Two people exploring the world, seeking adventure & unique experiences.
This would be where we would both meet up again after Toby did some travel in Uruguay and to Iguazu Falls while Rodora did her cruise to Antarctica. This city gets a lot of hype from travellers but we suspect it is mostly because of the party scene than anything else. Beware the hostel you choose as there are a lot of party choices and if you like your sleep you’re at risk of not getting much if you do pick a party choice.
We both liked Buenos Aires. It’s got a nice colonial feel to it with some beautiful areas to explore. The metro system is easy to use with a single one way ticket costing 5 pesos ($0.40). Google maps didn’t like finding stations or giving directions which was quite annoying. It still suffers one of our pet peeves being that it is a city of around 3 million people, so you simply won’t get that “local” type feeling a smaller location usually offers.
Our hostel of choice was the Rock Hostel. It was cheap with a 6 bed dorm room costing 95 pesos ($7.50) including breakfast. It’s probably worth the upgrade to an air conditioned room at 120 pesos ($10), especially in the hotter months. It had a nice communal kitchen and rooftop patio to relax on. The manager and staff were all really friendly and helpful.
One thing to be careful of in Buenos Aires is crime. With inflation and the economy as it is at the end of 2014, there are plenty of opportunistic criminals around. Use common sense and don’t go flashing around large amounts of money or expensive toys (phones/cameras). We didn’t have any problems, but we heard regular stories of pickpockets and others. There was a famous one where tourists on bicycles were attempted to be robbed by a guy on a motorbike that was all caught on a GoPro. Check the link here.
Casa Rosada (Pink house)
For the fans of Evita (Eva Peron) or Argentinian history, you’re probably aware of the balcony at this famous location. This is located on Plaza 25 de Mayo which is a very photogenic area and located at the end of a metro line. Be careful that this is the most common place for protests and rallies to be held and at the time it was a very common thing to happen. As a foreigner it’s often best to stay well clear of these types of situations.
This building has the office of the President that you get to visit as part of free tours held in Spanish and English, though you’re not allowed to take photos inside the office. The inside of the building is really nice to look at and well worth the hour or two of your time to visit.
This place sure has some controversy linked to it if you google you will find plenty of different stories. This was a tip off from someone Rodora went to Antarctica with and a really good one at that. You want to allow at least half a day to do this depending on your mode of transport. The cheapest way is by bus, but allow at least 1 hour each direction actually on the bus. The bus starts at a Plaza outside the Estacion 11 de Septiembre on Avenida Rivadavia (also known as Plaza Once). You want to get on the express bus (number 57) to Lujan, the zoo is about 5km before Lujan itself just off the main highway and the bus will drop you a couple of minutes walk away, but be sure to tell the driver as you get on where you are headed. You will need a pre-charged bus pass (useful for all metro and buses in Buenos Aires). Cost going out was 29 pesos ($2.25) and coming back was 24 pesos ($2).

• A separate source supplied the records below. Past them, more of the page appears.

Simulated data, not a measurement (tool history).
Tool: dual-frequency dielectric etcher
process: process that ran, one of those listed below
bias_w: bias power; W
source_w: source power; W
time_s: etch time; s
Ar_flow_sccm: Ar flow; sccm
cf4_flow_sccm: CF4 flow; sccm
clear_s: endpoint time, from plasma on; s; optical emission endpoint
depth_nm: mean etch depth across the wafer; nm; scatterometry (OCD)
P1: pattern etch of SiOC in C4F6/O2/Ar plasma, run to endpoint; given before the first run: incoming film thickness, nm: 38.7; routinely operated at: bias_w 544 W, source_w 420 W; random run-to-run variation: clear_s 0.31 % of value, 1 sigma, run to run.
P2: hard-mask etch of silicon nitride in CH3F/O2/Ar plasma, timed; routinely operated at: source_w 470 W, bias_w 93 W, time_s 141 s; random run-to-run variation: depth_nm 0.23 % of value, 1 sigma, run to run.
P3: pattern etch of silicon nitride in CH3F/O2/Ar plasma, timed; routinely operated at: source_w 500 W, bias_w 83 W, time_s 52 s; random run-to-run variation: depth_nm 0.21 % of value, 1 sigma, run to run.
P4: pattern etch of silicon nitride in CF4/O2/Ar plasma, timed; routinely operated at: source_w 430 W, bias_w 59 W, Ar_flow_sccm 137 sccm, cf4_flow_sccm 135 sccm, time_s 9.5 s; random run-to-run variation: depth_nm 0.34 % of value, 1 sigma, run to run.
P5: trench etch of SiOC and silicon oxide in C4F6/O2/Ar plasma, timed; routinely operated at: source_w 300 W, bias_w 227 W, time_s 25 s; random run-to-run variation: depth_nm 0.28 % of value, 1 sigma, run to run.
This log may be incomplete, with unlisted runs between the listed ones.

The entry to the zoo cost 300 pesos ($24) and included everything. You could then tip money at each location for the handlers.
The zoo first opened on November 24, 1994. We were there nearly 20 years to the day after it had opened. It is much bigger than it was when it originally opened with what appears to be a quite successful breeding program. A quick look at the map below shows the variety and quantities of animals you can see.
The controversy here lies in how the animals are treated and how dangerous it appears to let regular members of the public to be so close to these animals. This is evidenced by our first photo with a 3 year old Lion.
What should be noted here is that we arrived at around 2pm with the outside temperature somewhere around 35C. The animals do seem a bit sleepy, but so were we in the heat. The keepers only allowed a couple of people in at a time and were often extremely cautious with what we did and how we acted.
There’s a lot of online talk about the animals being drugged. You really have to think about it though, are they going to drug an animal daily? How long is an animal going to live if it’s constantly drugged? It just doesn’t seem possible.
The training of the animals becomes clearer as you find the young cubs. We were lucky to spend some time with 3 month old cubs. They were all together with young puppies. This is how it works, from birth, the dogs, animals and trainers develop a relationship. The lions/tigers see the interaction of humans with the dogs and imitate the same actions. The relationship continues for the life of the dog as we saw fully grown dogs with the larger cats.
Of course there’s a potential for things to go wrong but there’s no known history in the 20 years so far so they must be doing something right.
There were some other quite cool animals to spend some time with. The Elephants were one of our favourites. We were given half an apple to hold up in the air and the Elephant then ate it from out of our hands. Certainly a very weird feeling.
There was also a very large collection of cars, trucks, old army vehicles, tractors and farm machinery to look at if you were interested.